On Sun, Aug 4, 2013 at 6:14 AM, Bretton Woods <woods.bret...@yahoo.co.uk>wrote:

> ps thanks
>
> http://noyaudolive.net/2012/05/09/lxc-and-macvlan-host-to-guest-connection/
>
>

Personally I'd stick with the default veth-on-bridge setup.


>   ------------------------------
>  *From:* Bretton Woods <woods.bret...@yahoo.co.uk>
> **
>


> I have been thinking of LXC in terms of server services where the case is
> often that servers and clients are on the same subnet.
>
> Kerberos and authentication, Cups and various others not exactly true but
> simple same subnet routing.
>
> I guess the bridge and another subnet was chosen purely to stop clashes
> with the physical host subnet.
>
>
You mean the default lxcbr0 setup? AFAIK it's there to make beginner's
setup easier, i.e. it would work even if your default connection is
wireless. This is different from xen, where the default used to be to
create the bridge over eth0, thus making the vms appear on the same subnet
as the host. which would not work for wireless.

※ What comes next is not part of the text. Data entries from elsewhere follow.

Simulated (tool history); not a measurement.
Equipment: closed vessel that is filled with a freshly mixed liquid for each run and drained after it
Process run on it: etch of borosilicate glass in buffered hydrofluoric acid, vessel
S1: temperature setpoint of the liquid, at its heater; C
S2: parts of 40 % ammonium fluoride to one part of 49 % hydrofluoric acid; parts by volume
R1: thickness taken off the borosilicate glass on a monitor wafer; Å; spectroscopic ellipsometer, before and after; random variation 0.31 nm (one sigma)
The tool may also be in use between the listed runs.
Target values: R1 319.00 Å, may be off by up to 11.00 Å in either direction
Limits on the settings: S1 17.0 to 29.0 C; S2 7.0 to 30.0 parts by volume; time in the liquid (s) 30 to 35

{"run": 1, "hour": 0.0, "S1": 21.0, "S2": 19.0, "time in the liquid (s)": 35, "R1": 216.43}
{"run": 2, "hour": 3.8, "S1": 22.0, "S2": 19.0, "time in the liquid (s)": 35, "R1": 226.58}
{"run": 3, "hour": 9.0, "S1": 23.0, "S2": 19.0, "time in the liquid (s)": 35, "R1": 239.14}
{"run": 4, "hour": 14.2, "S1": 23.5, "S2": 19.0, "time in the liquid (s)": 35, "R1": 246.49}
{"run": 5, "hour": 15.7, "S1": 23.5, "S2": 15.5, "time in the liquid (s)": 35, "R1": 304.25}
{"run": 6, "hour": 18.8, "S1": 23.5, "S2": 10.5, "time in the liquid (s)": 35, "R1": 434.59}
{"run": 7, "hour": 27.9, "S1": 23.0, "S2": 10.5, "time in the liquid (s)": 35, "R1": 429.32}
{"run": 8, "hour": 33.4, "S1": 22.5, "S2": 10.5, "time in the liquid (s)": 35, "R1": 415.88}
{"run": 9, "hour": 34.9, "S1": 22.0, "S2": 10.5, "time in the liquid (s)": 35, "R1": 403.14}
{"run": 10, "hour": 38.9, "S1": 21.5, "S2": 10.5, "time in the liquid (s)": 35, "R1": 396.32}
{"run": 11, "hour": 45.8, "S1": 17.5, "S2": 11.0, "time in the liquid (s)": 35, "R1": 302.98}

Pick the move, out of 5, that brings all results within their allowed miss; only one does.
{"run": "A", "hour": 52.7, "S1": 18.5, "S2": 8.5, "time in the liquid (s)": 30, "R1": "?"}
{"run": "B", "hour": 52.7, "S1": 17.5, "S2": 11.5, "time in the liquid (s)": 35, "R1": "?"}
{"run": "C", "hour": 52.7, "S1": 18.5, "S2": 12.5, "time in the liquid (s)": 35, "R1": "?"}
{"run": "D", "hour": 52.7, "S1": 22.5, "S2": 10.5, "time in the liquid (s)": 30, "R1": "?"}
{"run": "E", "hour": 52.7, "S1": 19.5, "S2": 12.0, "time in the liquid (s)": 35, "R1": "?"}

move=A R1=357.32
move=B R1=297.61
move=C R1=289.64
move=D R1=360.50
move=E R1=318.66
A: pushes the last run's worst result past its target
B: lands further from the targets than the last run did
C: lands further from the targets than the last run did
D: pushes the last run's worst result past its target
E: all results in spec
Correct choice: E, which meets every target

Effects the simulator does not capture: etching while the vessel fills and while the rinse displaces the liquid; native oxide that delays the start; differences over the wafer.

Of course, you can always change the defaults. Some possibilites (for any
vm environment, including lxc, xen, kvm, etc):
- inter-guest only networking
- guest-to-host only networking
- guests on a dedicated subnet, with NAT to outside world (the default with
lxcbr0/virbr0)
- guests on a dedicated subnet, accessible from outside using host as router
- guests on the same subnet as host
- guests on a different subnet/vlan from host, and directly accessible from
the outside world
etc.

Basically if a network configuration can be implemented using L2 switches
and routers, it should be possible to implement the same configuration in
lxc guest-host setup.



> My mind was mulling over the idea of a samba4, proxy, email... lxc
> containers all running isolated but authenticating via kerb and samba4.
>
> That way I could use a single server and as the system grows its quite
> simple to hop from container to dedicated server.
>

That's easy. Either put guests on the same network as host, or (if you have
control over the network) use vlans and treat the host like an L2 switch.